Nina Stibbe
The novelist and diarist refused to hope, until she saw how much her sister gained from it, regardless of the outcome
I used to think mild pessimism a reasonable byproduct of a riches-to-rags childhood and that never allowing myself to feel hopeful was entirely rational. I’d trained myself to expect the worst and not even to think about the best. It started out as self-preservation, but morphed into something to do with manners – being modest and deserving. Finally, it became a sort of superstition – like not stepping on the cracks in the pavement, or shoplifting when pregnant.
This changed suddenly some years ago. My sister Vic had a possible Big New Thing on the horizon. A huge thing that, if it came off, would change her life – in a good way. She had done all she could do, it was out of her hands now. She just had to cross her fingers and wait.
To my consternation, she seemed openly optimistic about it. She had it all planned and dragged me into it, telling me: ‘If this happens then this, and this, and maybe even this.’ She wrote notes about it on future dates in her Filofax diary, in pen, which I could only see as tempting fate or provoking the gods of destiny and fortune. Eventually, in desperation and for her own good, I told her to stop counting her chickens before they’d hatched.
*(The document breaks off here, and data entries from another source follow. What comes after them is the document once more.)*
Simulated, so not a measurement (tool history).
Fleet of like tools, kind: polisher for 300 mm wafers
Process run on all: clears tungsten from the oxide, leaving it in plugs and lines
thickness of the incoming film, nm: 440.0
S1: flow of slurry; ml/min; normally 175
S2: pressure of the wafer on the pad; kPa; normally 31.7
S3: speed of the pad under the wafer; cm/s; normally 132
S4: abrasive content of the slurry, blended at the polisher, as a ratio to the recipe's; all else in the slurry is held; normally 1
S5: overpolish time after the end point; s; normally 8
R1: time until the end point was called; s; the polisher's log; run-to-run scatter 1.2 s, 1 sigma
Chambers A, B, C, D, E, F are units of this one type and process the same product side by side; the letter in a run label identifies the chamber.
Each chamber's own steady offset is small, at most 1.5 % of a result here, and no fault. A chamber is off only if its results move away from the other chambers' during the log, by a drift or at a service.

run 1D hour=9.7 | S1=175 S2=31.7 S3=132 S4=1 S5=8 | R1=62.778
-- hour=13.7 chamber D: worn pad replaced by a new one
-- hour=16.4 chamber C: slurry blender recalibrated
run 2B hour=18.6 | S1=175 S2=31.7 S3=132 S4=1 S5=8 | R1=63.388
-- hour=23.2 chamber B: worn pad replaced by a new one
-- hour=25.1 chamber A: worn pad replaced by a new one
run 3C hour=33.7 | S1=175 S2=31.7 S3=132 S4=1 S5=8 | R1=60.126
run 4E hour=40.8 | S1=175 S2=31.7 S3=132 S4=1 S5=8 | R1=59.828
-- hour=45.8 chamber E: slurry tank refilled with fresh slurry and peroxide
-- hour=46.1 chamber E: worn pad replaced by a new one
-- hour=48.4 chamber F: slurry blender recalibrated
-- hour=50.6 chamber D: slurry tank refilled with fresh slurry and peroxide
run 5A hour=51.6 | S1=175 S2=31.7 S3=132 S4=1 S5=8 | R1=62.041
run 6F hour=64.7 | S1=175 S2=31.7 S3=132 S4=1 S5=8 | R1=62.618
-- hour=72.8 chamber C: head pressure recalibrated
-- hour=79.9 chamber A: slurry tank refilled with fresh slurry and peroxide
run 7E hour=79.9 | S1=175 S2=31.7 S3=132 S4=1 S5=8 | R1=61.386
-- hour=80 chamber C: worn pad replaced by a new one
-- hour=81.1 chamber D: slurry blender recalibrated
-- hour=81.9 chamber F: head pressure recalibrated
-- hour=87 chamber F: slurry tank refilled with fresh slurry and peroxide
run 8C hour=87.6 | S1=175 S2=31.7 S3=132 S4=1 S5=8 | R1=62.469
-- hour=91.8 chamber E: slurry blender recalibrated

My worry wasn’t only that she might end up disappointed but that hope itself – being greedy and presumptuous – was wrong and bad and punishable and might therefore count against her in some supernatural reckoning.
“Put it out of your mind,” I said.
“No, I want to think about it, I like the hoping,” she said.
“What if your hopes are dashed, won’t you be devastated?”
“Yes,” she said, “but at least I’ll have enjoyed hoping.”
I learned that day to allow myself to hope, and I have hoped for good and great things ever since. Some have happened and some haven’t, but the hope itself has been life-enhancing.
And it strikes me this is a much better way of going about things. That if a thing is worth having, it’s worth hoping for, and that the brief joy of hope is sometimes all you’re ever going to get. Also, no metaphorical chicken was ever scared away by someone counting it.